What the shit is this
Just when you thought things couldn't get anymore absurd -- Burger King releases a body spray. Warning: There are things in that link that will haunt you forever.
This product begs all kinds of questions -- like what does it smell like? Answer: Burgers. Do people actually want to smell like "the scent of seduction, with a hint of flame-broiled meat" as the company says? Maybe, but it's doubtful that's an accurate description. According to assumptions I'm making while I type this, it smells more like Sex Panther. Sixty percent of the time it works every time.
After an unreasonable amount of thought, I can only come up with two reasons for this to exist. There may be more but thinking about fast-food scented perfume fills me with confounded rage -- a feeling I've been trying to avoid.
1) Kitsch/Irony. Ha ha you got meat spray in your stocking. Hilariously worthless!

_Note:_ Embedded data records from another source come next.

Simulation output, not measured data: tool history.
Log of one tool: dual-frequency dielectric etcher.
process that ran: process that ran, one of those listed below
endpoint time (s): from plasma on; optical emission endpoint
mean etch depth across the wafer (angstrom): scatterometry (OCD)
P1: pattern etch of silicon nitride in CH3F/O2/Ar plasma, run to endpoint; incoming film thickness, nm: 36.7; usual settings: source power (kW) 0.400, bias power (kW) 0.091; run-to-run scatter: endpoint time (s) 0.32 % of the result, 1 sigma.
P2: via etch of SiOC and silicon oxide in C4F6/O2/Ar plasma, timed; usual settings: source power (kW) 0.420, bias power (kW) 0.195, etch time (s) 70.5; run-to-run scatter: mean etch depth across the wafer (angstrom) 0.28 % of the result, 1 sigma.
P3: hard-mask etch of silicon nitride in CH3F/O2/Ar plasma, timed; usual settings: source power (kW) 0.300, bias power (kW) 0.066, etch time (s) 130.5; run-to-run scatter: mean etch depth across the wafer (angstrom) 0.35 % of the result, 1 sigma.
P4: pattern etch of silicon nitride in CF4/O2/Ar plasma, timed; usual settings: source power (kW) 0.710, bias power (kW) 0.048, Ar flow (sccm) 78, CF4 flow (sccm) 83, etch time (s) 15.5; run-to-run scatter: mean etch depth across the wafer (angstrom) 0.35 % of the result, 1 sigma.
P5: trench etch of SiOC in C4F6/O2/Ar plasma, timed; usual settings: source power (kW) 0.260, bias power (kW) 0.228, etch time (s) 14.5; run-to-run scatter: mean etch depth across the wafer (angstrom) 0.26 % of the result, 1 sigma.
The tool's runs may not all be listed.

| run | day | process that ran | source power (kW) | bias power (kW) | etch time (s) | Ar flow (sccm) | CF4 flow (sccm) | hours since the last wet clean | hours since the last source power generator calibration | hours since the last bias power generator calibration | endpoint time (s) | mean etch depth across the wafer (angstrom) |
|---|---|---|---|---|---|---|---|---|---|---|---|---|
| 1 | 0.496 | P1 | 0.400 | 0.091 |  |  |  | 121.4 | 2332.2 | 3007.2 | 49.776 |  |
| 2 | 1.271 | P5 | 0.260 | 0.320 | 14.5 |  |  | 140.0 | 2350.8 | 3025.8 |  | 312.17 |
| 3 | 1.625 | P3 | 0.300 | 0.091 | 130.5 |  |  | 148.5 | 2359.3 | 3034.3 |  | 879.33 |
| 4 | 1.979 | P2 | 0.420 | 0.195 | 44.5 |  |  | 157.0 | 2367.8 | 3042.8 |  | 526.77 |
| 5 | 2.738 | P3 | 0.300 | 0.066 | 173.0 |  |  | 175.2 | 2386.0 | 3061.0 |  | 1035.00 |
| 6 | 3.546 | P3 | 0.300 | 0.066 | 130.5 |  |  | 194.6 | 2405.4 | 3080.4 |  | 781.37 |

2) Marketing. This is almost certainly how this came to be. Some flack thought an ironic and useless product would be a good way to expand on the creepy-ass king mascot campaign. Thus raising public awareness of their "wacky" burger king brand. And from looking at the results of google news search, it seems to have worked.
1 comments:
I was looking to buy some of that olfactory wonder, but alas it is not to be. SOLD OUT were the words that stabbed me in the heart. I feel like i now have nothing to offer this burger loving world.